* Hard to see bitcoins in everyday payments - RBA's Lowe
* Bitcoin is very volatile, has governance problems - Lowe
* Bitcoin surged past $17,000 on Tuesday to all-time high
* RBA open to digital money but no immediate plans (Updates bitcoin price, adds comments from RBNZ acting governor)
SYDNEY, Dec 13 (Reuters) - The fascination with virtual currencies feels more like a "speculative mania," the head of Australia's central bank said on Wednesday, just days after the launch of the world's first bitcoin futures.
Bitcoin, the world's biggest and best-known cryptocurrency, surged past $17,000 on Tuesday to an all-time high, an almost 20-fold increase in its price this year.
Wild gyrations of 10-30 percent in a single day is quite common in bitcoin, which was last up 1.5 percent at $16,900. Investors have increasingly grown optimistic that the $20,000-mark is now within reach.
To tap in to the rapidly rising investor interest, Chicago-based derivatives exchange CBOE Global Markets began futures trading in bitcoins on Sunday, while the CME Group is expected to launch its contracts on Dec. 17 .

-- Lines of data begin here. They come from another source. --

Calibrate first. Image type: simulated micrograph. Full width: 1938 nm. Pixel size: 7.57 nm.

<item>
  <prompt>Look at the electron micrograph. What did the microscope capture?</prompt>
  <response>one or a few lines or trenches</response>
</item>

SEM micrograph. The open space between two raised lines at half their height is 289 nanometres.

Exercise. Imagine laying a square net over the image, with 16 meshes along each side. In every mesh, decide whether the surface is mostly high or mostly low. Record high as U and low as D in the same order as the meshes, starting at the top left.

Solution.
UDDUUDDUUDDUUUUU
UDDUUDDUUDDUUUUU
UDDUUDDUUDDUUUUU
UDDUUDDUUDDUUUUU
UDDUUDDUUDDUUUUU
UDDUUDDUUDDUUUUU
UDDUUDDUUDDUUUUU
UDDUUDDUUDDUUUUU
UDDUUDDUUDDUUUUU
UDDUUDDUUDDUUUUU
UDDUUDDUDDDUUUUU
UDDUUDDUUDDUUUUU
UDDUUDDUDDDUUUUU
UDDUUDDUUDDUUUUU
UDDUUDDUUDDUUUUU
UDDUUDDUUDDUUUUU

But Reserve Bank of Australia (RBA) governor Philip Lowe said it was hard to see bitcoins being used for everyday transactions.
"When thought of purely as a payment instrument, it seems more likely to be attractive to those who want to make transactions in the black or illegal economy, rather than everyday transactions," Lowe said in the speech titled "An eAUD?"
"The value of bitcoin is very volatile, the number of payments that can currently be handled is very low, there are governance problems, the transaction cost involved in making a payment with bitcoin is very high and the estimates of the electricity used in the process of mining the coins are staggering."
The comments come days after his New Zealand counterpart said bitcoin appeared to be a "classic case" of a bubble, and cast doubt on its future.
"Bitcoin is to me very much like gold," Grant Spencer, acting governor of the Reserve Bank of New Zealand, told a local television program. "It's mined, it has a fixed quantity and the price is very volatile."
"I think a cryptocurrency that has a more stable value will be the sort of cryptocurrency that is more useful for the future," Spencer said.
"I think they are part of the future. But not the sort that we see in bitcoin."
South Korea's government has called an emergency meeting to discuss the trading of cryptocurrencies, and measures on the market will be announced on Friday, a central bank official said on Wednesday.
South Korea is among the world's biggest bitcoin markets. On some days, daily bitcoin volume has surpassed that of the nation's small-cap Kosdaq share index, which has a market value of 271 trillion won ($248.6 billion), according to the government.
Lowe noted the form that money takes has come a long way from clam shells, stones and even rum to metal coins and paper banknotes, and expects this innovation to continue.
The RBA itself is open to the idea of issuing a new form of digital money, perhaps using distributed ledger technology on which bitcoins function.
But the case for doing that has not yet been established, Lowe said, adding the central bank has no immediate plans to issue an electronic form of Australian dollar banknotes, or eAUDs.
"The history of private issuance is one of periodic panic and instability," he added.
"In times of uncertainty and stress, people don't want to hold privately issued fiat money. This is one reason why today physical banknotes are backed by central banks."
The RBA is in close contact with its peers in other countries about introducing digital money.
While a privately issued eAUD is conceivable, history has shown there are "significant difficulties and dangers" associated with privately issued fiat money, Lowe said.